Thomas Brown's picture

I have the book, and Agree.. we all need to show our work, its no good on a hard drive.

Chris Adval's picture

Thanks Peter for sharing that!

I don't know about "showing your work" would get much benefits other than my own website in portfolio/gallery or/and blog posts to a current following. Showing my work in other avenues such as 500px, flickr, and instagram helps to build a following, but as for facebook/groups not that easy especially with the vast majority with rules of not putting any links to any where to build a following. Only thing I benefit from sharing it on facebook groups is hopefully I encourage one to take the extra step and google my name and find my other social media to actually follow my work.

Thomas Brablec's picture

I completely agree that unless people see what you do, your work will hardly ever get "noticed," but "showing your work" is very vague. Personally, I try to post my photographs on social media. I don't feel I have a strong enough portfolio that I could try and get my work hung up on a wall in a cafe or something. When it comes to social media, I just believe it's barely ever up to your skills, your talent or your creativity, but rather just dumb luck.
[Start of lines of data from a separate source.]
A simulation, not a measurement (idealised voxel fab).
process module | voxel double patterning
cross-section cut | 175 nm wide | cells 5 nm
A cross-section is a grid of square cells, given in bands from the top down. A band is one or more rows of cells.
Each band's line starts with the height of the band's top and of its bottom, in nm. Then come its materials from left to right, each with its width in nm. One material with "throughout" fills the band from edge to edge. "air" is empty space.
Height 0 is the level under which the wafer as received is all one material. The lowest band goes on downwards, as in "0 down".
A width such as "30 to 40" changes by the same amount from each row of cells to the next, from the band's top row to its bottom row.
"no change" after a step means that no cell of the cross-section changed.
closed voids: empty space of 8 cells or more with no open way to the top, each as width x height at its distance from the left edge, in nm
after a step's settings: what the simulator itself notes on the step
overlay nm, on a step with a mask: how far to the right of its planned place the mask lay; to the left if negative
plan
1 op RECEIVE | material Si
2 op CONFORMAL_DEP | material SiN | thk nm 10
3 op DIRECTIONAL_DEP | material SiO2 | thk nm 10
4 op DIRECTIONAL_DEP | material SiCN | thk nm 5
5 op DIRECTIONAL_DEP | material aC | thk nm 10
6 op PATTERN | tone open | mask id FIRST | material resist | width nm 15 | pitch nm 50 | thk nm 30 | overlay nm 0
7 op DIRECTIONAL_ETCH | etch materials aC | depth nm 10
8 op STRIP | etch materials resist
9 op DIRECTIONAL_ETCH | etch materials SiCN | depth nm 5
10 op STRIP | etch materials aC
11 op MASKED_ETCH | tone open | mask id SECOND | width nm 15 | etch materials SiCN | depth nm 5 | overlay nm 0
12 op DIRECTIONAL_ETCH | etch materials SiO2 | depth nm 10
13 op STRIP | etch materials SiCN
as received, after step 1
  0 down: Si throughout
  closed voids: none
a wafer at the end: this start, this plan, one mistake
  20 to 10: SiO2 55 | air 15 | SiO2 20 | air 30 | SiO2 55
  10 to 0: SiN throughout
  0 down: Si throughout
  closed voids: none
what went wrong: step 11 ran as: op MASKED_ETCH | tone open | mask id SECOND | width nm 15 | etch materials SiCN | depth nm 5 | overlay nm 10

I can't say my work is fantastic, but I try my best and am willing to grow as a photographer, yet even when I post a photo I feel is one of my best, let's say on Instagram, how would people notice it? Should I add 30 different hashtags, or tag a bunch of other people, or just sit and hope 5 random Instagram users find it and like it?

What I'm trying to say is, unless you show your work to someone that has some sort of power in the field, or get featured as an artist on a site larger than your own, you still might not get what you want, especially in a world where millions use Instagram, and so many students write poetry, and now that 4K, 240fps and video editing apps are in your phone, so many people are trying to "show their work."

In my opinion, social media, such as Instagram, should change the way they work and help promote those who are struggling to get noticed, maybe by creating an Editor's Choice category or such, because what usually shows up in "What You Might Like" are already posts seen by thousands.